This story would be a great read aloud (some of the words might be tricky for my grade three students and it is not too long...about 130 pages) and would be a fun follow up to The BFG. It is full of awful creatures that steal children...but in a matter of fact way that children delight in! They will love the scary bits. They will love the grossness. It is kid perfect!
It is also full of lines that will make any adult snicker, and be perfectly sensible to children. I chuckled all the way through it.
P. 17 Captain Idryss Ebenezer Split turned to his crew and uttered an oath so foul it could NEVER be written down.
(It contained a word so rude that if an adult whispered it to themselves after bedtime, under the quilt so no one could hear, they could still be arrested and thrown in prison for a very long time.)
The illustrations are hilarious! They seem like the illustrations that would be in Inkheart. Scary!!!
Mabel is taken in the night by a perfectly frightful band of pirates after she does THE DEED (errr, picking her nose and eating it!) They are aghast when they realize they have kidnapped a GIRL. They didn't realize girls did THE DEED.
P. 19 Any final words, girl?” snarled Captain Split.
He made the word “girl” sound like how the smell of dog poo would sound if it made a noise.
It's matter if fastness reminds me of many conversations I have at school with kids all the time. (Insert wings story and balls story):
P. 23 This morning Mabel Jones had a feeling that she probably wouldn’t be going to school.
This morning she was sitting on a barrel in the cabin of a pirate ship, surrounded by a crew of excited animal pirates. It was actually surprisingly similar to being at school except, instead of a nice principal called Mr. Dobson, there was an evil wolf called Captain Idryss Ebenezer Split.

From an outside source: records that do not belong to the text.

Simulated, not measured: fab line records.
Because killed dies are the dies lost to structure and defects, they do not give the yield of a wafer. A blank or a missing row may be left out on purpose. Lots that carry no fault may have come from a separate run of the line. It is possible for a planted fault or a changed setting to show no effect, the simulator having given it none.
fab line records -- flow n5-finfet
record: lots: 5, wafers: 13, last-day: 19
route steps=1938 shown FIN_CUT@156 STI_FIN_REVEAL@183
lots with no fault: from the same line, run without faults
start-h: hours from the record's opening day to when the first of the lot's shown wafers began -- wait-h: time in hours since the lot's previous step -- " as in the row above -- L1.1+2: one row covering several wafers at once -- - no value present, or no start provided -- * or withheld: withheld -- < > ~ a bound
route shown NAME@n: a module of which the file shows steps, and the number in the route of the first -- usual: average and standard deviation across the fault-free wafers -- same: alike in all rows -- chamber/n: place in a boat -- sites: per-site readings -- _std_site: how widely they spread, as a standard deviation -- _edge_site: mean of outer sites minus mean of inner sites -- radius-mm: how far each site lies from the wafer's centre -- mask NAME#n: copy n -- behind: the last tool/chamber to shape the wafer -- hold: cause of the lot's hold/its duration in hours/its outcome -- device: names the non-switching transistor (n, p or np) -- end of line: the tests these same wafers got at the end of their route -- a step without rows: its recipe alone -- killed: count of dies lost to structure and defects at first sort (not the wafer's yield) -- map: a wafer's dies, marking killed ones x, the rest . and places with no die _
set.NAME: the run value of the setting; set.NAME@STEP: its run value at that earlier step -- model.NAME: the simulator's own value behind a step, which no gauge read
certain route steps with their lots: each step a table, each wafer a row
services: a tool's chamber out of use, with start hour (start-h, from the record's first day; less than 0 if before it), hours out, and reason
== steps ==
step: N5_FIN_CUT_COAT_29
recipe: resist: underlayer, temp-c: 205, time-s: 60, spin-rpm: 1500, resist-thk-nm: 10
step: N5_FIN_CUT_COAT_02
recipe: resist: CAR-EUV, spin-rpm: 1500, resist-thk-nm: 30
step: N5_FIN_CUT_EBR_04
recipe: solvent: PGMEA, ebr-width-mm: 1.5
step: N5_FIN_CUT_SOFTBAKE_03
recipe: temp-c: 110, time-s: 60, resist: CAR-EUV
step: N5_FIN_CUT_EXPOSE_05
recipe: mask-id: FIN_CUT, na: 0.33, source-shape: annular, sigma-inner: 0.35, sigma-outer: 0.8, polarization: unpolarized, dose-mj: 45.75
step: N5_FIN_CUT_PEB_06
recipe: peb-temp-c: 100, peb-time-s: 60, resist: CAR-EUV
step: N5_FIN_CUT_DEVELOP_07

(That is pretty much the same, right?)
There is all sorts of good advice too! Like: Never trust a man who washes his underpants after just one use. (p. 63)
p. 73 She was the man who wanted her to stay with him forever in his castle. As a princess?
A prisoner, more like!
Spinning away from his arm, she snarled...
And there is even a friendship theme that runs through.....poor Omynuss Hush really does need a friend.